The European markets rose for the first time in three days on Tuesday, as a report showed that German economic sentiment improved after the surprising economic recovery in the second quarter boosted investors' confidence.
The Mannheim-based ZEW Center for European Economic Research said its German economic sentiment indicator rose sharply to 56.1 in August, the highest since April 2006, from 39.5 in July, above the expected reading of 45.
The U.S. Commerce Department said in its report that housing starts fell 1.0% to an annual rate of 581,000 in July from the revised June estimate of 587,000. Economists had expected starts to rise to 598,000 from the 582,000 originally reported for the previous month.
The U.S. Labor Department revealed that producer prices dropped 0.9% in July. This followed an advance of 1.8% in the previous month. Economists had expected the measure to slip 0.3%.
Core prices, which exclude the volatile food and energy sectors, ticked down 0.1% in July. Economists were looking for core prices to edge up by 0.1%.
Crude for September delivery rose $1.69 to $68.44 a barrel on the New York Mercantile Exchange, by the time the European markets closed.
The FTSEurofirst 300 index of pan-European blue chips closed 1.37% higher at 934.56 points, while the narrower DJ Stoxx 50 index rose 1.41% to 2,313.77 points.
Around Europe, the U.K.'s FTSE 100 index rose 0.88% to 4,685.78, while France's CAC 40 index surged up 0.91% to 3,450.69 and Germany's DAX index climbed 0.94% to 5,250.74.
Wienerberger, the world's biggest brickmaker, jumped 18% after the company extended factory closures and reduced output to lower costs.
Oil stocks gained after crude oil prices rebounded. BP, Europe's biggest oil company, rose 0.5%, while Total, the third biggest, climbed 1.4% and StatoilHydro, Norway's biggest oil company, surged up 1%.
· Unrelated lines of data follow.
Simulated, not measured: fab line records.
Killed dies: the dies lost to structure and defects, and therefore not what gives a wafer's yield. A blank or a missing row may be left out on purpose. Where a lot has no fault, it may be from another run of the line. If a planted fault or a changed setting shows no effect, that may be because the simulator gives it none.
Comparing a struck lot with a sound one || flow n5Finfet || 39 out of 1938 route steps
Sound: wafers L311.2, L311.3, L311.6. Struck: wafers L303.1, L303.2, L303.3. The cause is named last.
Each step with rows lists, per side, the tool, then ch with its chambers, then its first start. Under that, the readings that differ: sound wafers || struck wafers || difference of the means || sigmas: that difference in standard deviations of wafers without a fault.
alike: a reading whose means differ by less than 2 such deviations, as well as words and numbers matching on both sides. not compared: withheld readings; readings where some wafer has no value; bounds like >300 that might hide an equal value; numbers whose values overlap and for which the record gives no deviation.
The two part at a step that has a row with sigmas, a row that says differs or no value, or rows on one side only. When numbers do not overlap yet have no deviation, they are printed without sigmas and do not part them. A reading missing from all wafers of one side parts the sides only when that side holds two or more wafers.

Rio Tinto, the world's third biggest miner, rose 1.7% after the company agreed to sell its Alcan packaging unit to Australia's Amcor for about $2 billion.
HSBC, Europe's largest bank, gained 2.8% after Goldman Sachs upgraded the stock to buyfrom neutral.
Swedbank, Sweden's biggest lender, jumped 12.6% after Deutsche Bank upgraded the stock to hold from sell.